Deep into the second week of isolation, and apart from the dildoes up the road deciding that 2am is the perfect time to have themselves an Aussie-Standards-and-Shouting-at-the-Top-of-Their-Moronic-FIFO-lungs party last night, life is just frigging peachy.

Luscious is isolated more by (ill) luck than design, having taken a fall at work on the last day of term that we really shouldn’t have been here for anyway, which seems to have ripped half of her muscles away from her ankle bone. For those who have been playing along, no, the other ankle. Chance is a fine thing. It does, however, mean that she and Webex are working from home this week, while I sit in an empty classroom wondering just what the hell I’m doing here, anyway?

Weird that it takes a lack of students to realise what a second-rate teacher of students you are, but there it is.
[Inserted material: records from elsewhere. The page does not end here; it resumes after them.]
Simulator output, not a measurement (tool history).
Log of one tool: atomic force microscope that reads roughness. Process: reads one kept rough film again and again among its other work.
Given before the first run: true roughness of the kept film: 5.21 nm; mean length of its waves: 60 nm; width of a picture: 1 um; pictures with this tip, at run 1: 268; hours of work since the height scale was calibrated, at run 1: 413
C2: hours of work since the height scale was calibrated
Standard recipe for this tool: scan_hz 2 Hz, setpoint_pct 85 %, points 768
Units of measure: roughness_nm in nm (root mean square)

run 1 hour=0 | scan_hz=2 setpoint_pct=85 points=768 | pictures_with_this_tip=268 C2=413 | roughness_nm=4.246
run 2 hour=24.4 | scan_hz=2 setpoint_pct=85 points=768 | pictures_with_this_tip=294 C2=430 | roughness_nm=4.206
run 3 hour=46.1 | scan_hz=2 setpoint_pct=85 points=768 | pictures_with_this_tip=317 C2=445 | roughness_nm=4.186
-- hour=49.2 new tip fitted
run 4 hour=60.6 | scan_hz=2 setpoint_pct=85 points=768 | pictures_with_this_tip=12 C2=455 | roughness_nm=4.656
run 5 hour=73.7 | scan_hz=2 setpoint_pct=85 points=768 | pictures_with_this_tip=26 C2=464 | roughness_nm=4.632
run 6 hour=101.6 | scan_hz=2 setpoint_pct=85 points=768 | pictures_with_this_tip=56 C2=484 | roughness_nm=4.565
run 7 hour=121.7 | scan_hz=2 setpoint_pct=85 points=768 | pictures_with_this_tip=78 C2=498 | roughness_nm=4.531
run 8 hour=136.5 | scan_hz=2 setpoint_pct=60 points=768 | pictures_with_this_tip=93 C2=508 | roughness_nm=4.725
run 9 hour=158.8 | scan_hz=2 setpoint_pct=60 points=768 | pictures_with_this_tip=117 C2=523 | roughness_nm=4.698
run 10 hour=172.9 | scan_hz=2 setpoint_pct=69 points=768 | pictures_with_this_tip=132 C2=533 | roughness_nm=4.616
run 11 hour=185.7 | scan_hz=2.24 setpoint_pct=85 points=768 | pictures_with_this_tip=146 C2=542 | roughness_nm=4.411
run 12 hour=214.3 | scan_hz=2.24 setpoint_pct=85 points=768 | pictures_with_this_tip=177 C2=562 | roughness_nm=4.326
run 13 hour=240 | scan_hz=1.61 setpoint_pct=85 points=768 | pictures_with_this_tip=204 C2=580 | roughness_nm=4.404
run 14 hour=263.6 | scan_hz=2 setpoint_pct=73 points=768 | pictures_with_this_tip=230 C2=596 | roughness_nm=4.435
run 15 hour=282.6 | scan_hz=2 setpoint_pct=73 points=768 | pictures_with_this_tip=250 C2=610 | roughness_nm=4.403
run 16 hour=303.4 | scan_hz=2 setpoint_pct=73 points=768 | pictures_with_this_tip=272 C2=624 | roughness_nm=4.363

Anyway, today’s listening is Britstralian songwriter Lisa Mitchell, who somehow managed to finish sixth in the 2006 season of Australian Idol behind the vacuous talent-free black holes of Damien Leith, Jessica Mauboy, and three blokes whose names I forget the moment I read them. Her first album, Wonder, was released when she was 18: it’s a delightful confection of whimsy, lilting tunefulness, and the sort of musical arrangements that must exist inside Stevie Nicks’ head when she’s in full elf-dancer mode. Since then Mitchell has moved further and further into a template of bog-standard female in her 20s Australian Music Industry plastic electric stylings, but for a moment she was the most original thing to hit Australian music in decades.

Oh, Hark! is a witty rumination on the fear of death, and particularly the things that lurk in the shadows between death and resurrection. It’s a fitting conversation starter for these times, when we sit between — hopefully –the death of right wing capitalism and wholesale destruction of the planet to fill the pockets of old, white, happy clapping zealots as the predominant thoughtform, and the potential for birthing something more fitting for the times to come.